Partial budgeting is most often used in the PAM methodology as a means of assessing the effects of new technologies on farm profitability. A new seed-fertilizer package for rice, for example, would be modeled by alteration of a traditional technology budget for changes in seeds, fertilizer, and yield. If the new technology increases yields, the budget might have to be modified further to recognize additional labor requirements for tending and harvesting the crop. Although such procedures seem mechanical, they are often useful portraits of the actual process of technological change. Farmers rarely jump from one set of practices to a new technology that uses entirely different inputs and practices. Instead, they modify current practices to incorporate a particular innovation.

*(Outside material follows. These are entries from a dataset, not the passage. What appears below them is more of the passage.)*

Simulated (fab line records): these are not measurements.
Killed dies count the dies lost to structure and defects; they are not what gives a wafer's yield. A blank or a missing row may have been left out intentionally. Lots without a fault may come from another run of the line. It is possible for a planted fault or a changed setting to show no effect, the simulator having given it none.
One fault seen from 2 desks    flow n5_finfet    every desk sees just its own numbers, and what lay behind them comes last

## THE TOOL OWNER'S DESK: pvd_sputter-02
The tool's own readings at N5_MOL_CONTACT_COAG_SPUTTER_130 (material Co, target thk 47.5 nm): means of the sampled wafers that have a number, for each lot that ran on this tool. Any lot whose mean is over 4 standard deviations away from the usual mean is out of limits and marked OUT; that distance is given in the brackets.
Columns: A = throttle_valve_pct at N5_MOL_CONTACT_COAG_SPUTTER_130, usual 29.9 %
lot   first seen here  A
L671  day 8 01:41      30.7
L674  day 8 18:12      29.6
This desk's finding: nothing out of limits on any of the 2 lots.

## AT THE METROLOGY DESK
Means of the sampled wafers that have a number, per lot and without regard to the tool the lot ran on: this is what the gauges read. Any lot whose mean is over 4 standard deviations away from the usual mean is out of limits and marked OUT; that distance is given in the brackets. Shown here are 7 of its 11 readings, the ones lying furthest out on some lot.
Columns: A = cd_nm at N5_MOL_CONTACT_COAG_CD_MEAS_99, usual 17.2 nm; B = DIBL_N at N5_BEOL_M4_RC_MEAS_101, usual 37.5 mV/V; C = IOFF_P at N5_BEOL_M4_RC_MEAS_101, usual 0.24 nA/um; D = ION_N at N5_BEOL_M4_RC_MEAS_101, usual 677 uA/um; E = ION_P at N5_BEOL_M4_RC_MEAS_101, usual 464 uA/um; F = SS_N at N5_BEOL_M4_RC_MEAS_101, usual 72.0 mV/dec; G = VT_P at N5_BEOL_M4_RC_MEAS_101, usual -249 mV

The input and output data required for partial budgeting ideally are drawn from observations of the actual practice of farmers. Even if producers do not know specific quantities of inputs used and outputs derived, estimates can be obtained with comparative questionnaire techniques, in which producers provide information about the performance of the new technology relative to the old one. If information about actual practice is not available, the analyst is forced to rely on experiment station results or to modify them to reflect expected farm practice.
Comparisons of old and new budgets give the analyst information about the economic incentives for technological change. Consideration of both profitability and changes in the structure of costs is necessary for this assessment. Even if the new technology proves more profitable than the old one, potential constraints to adoption could appear. Cash-flow problems sometimes arise when new technologies entail a greater use of purchased inputs. The lack of marketing services can also limit adaptation. If marketing boards must handle the increment in production induced by technological change, physical and financial facilities might have to be expanded. By aggregating the representative budgets to a regional or national level (for example, multiplying per hectare budget data by the number of hectares on which the technique is used), the analyst can generate the total impact of technological changes.
Partial budgeting techniques can also be used in formulation of the agenda for future research and development. New technologies, such as high-yielding seed-fertilizer packages, improved means of pest control, substitutions among machinery and labor, and better water control and management, are often a direct consequence of the pattern of investment in research. Working with technical experts, agricultural economists can use partial budgeting techniques to simulate the impact of hypothetical technological changes on profitability. If potential changes do not create positive private and social profits and improvements over traditional techniques, alternative investment paths or changes in policies need investigation.
Whole Farm Analysis
Crop-specific budgets indicate the profit incentive to produce a particular commodity. But they give no insights into the contribution of particular commodity systems to farm income, the income characteristics of the farm operation, or the presence of input constraints on the expansion of particular systems. If representative budgets are available for all the principal farm crops, a representative farm can be modeled as a weighted sum of individual crop budgets, where the weights are units of the numeraire (such as number of hectares or number of animals per farm). Measures of total input and output requirements are determined by addition of the weighted sums across the individual crops. Such exercises add size of farm and crop mix to the list of factors that must be specified in the identification of a representative farm. Census data, advice from extension agents, and casual observation are usually sufficient to characterize typical types of farms.
These calculations give additional insight into data quality. The addition of input requirements across crops provides estimates of total demand for each input. Comparisons of aggregate labor requirements with labor supply (family plus hired) give an indication of the reliability of estimated labor requirements, for example. Whole farm models also avoid the arbitrary assumptions that may be needed to generate models of single commodity systems. Fixed inputs do not need to be allocated among commodities, and their costs are determined by total use (on-farm use plus rental of the inputs to others).
The main attraction of whole farm analysis is insight into farm income. Three income-related issues are amenable to PAM analysis. One is the estimate of total income and consideration of the consumption opportunities afforded by particular farm sizes. Some division of labor and capital costs is made to differentiate between owned inputs and rented inputs (hired labor and machinery rental). The sum of own-input costs and profits, less land rental payments (if any), gives a measure of the income received by the household from farming activities. Estimates of off-farm income are then added to give total farm family income. Second, if whole farm models are developed for various sizes of farms, the analyst can draw inferences about the bias (if any) that a policy demonstrates toward particular types of farms. Finally, whole farm models offer insights into the dynamics of technological change by estimating the potential change in total income from a particular innovation and the capacity of individuals to self-finance new investments in land, machinery, or other improved inputs. Income less consumption yields savings, and whole farm budgets can be combined with information about consumption requirements to generate measures of potential financial contribution of the farm to new investments. Such calculations yield insights into the importance of credit markets and imperfections that distort the access to credit.